Arobake, the shop fueling Wellington's carb cravings.
Wellington, New Zealand
If you live in Wellington, we can almost guarantee that you have eaten bread from Arobake. Max, founder and master baker, discusses the creativity that exists in the balance of exactness and freedom in baking.
Arobake has been a staple of the community since 1989. During our time in New Zealand, people we met told us a few consistent things about this spot. People around Wellington drive across town to the shop and get their bread directly from the source. And, when a cafe has Arobake pastries, you know its high quality. Treats from this spot set the bar high in a city where cafes and coffee rule.
We were excited to learn about the story behind the iconic bakery from Master-baker and founder, Max Fuhrer. Early on a Tuesday morning, we walked down to Aro Valley, not far from the famous Holloway Road and into the unassuming bakery. Sitting on the patio with a cappuccino and pastry in front of each of us, we spent the morning chatting casually about Max's interest in baking, his training, and the inspiration he finds from the constraints of a recipe.
When Arobake got started in 1989, just across the street from where the bakery is today, there "was no branding ... we had these self serve cabinets that we taped closed because we didn't want people to self serve." He seemed almost shocked by the success but despite what may it looked like from the outside, word got out, and the product sold itself.

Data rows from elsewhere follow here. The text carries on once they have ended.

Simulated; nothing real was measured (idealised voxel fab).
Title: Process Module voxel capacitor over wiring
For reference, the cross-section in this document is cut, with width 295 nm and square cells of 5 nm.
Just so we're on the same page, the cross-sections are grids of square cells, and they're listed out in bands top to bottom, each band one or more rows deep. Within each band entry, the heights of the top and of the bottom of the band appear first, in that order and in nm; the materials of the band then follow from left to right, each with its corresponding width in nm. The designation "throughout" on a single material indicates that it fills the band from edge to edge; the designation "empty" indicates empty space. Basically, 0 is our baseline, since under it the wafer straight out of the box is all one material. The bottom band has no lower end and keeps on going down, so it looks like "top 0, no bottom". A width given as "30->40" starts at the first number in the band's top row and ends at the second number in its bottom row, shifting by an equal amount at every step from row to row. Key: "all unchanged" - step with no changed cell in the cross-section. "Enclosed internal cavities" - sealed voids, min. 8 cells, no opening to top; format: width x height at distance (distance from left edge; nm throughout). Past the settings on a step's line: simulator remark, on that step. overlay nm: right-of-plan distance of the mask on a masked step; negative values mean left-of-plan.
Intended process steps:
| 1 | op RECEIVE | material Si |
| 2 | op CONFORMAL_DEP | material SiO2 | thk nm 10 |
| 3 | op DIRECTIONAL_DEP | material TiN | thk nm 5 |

Max, born and raised in New Zealand, grew up enjoying the traditional cooking of his German mother and Swiss father. Family continues to be is very important to Max. A father to six, he lives right behind the bakery so that he can scoot back for lunch to visit with his younger kids. The older kids have all spend time working at the bakery and one of his sons now looks after the day bakery.
As a kid himself, at 13, Max and his family travelled to Europe. He remembers that it was there that he first got the idea to be a baker. Yes, at just 13 years old, he knew his calling. After high school, he started an apprenticeship with a baker in Johnsonville, further igniting his passion. After completing his hours, he studied at a trade school in Zurich and credits the time he spend there for his work ethic and attention to detail.
Max’s relaxed New Zealand training, mixed with the discipline he acquired in Switzerland seem to be a powerful combination. The delicate balance of exactness and constraints fuels the creativity in his baking.
"One leads to another. If you're in a regimented thing and everything is organized, it frees you up to be creative … it's like scales musicians do. I know the basic formula for a loaf of break: X amount of water and X amount of flour, but then you can add different things to it or you can change the fermentation process to enhance the flavor. You have those basics and you can quite easily write a bread recipe. I just made a bread with chocolate and brandy fig. It's quite crazy, when you toast it, the smell! We’re always trying to do different things."
While experimentation is important, he also made sure to clarify the importance of consistency, particularly in bread-making. “For the bakers, we expect it to be done one way. So we sell to cafes and bakeries around the city, so consistency is key." One of the challenges came as the bakery grew and he had to hire more staff. "Letting things go was hard at the beginning, but you're better off investing in people." Today, Max feels more "like a businessman now," and spend much of his time mentoring his team.
Now, if you haven’t already, go grab a cup of coffee and a pastry from this divine mecca of carbs.